In your issue of 8 March Robin Blackburn claims The Golden Notebook as a product of the milieu of the New Left. This is quite untrue unless the New Left is now retrospectively to be expanded to include ideas which in fact it was impossible to discuss with any of the people I knew, most of whom were much younger that I was, and who I thought of as intellectual socialists. The Golden Notebook was not reviewed in the New Left Review. The young woman who asked to review it and was refused complained for several hours of a long wet journey to Wales about the attitudes to women in this milieu, particularly the New Left Review.
Doris Lessing
London NW6
Raymond Williams saw himself, inter alia, as a political activist. He can be so judged. I well remember an occasion in the Sixties, in the Town Hall in Cambridge, where he was the main speaker at a big meeting. He spoke in inspiring style about democracy, the people’s future, Jerusalem and all the trimmings, and ended with a rhetorical question: ‘What, then, shall we do?’ We waited in euphoric expectation for the answer and it came: ‘Vote Labour at the General Election.’ The anti-climax! All he had to offer was brilliant rhetoric. Lloyd George, Bevan, Griffiths, Williams, Kinnock – how well the Welsh beguile the English! And how we seem to love it!

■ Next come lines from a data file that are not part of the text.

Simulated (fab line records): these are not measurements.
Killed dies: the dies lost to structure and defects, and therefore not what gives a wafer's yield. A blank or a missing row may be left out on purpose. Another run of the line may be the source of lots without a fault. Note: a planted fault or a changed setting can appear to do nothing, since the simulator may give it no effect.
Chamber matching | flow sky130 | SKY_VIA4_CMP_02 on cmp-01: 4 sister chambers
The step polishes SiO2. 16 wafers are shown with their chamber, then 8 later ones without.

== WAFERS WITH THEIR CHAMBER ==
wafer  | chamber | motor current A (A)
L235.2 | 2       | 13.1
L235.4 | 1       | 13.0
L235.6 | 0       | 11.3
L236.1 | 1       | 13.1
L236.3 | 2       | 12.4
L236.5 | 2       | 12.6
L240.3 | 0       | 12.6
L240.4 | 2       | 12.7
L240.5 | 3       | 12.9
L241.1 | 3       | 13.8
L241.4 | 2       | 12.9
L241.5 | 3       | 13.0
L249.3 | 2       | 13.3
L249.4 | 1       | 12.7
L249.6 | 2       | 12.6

Years later, in London, I joined his post-1968 enterprise – Mayday Manifesto – an exercise in injecting some new life into the then ageing New Left. I soon found out that he was being serviced by King Street (then the headquarters of the CP) and tried to warn him about that kiss of death. As an ex-CP member I knew just what was going to happen. He took no notice and I quit, but not before writing to him to underline the message that if he didn’t stand on his own two feet, his brave enterprise would be as dead as the dodo in no time. And it was.
Might he and others like him have done anything else? The answer has to be affirmative. The period 1956-68 saw the birth and decline of the New Left as a strictly parliamentary exercise and of non-violent direct action, of the genus of people’s power, in the form of the Committee of 100. Reinforced by Bertrand Russell’s name and personal example the idea went round the world, but Raymond Williams and the leaders of the New Left (with one or two honourable exceptions) passed by on the other side. The thing eventually collapsed because the circumstances of Britain have been such that non-violent direct action has never had occasion to develop into non-violent insurrection and the displacement of an existing government in the fashion that has become commonplace over the last six months in Eastern Europe. The subject was born in Britain in the Sixties, but perished in its infancy. In the USA it was different. The civil rights movement led by Martin Luther King took to non-violent direct action in historic fashion. John Rawls wrote a theory of civil disobedience, in a near-free and near-just society, into his A Theory of Justice and Murray Bookchin made post-scarcity anarchism respectable.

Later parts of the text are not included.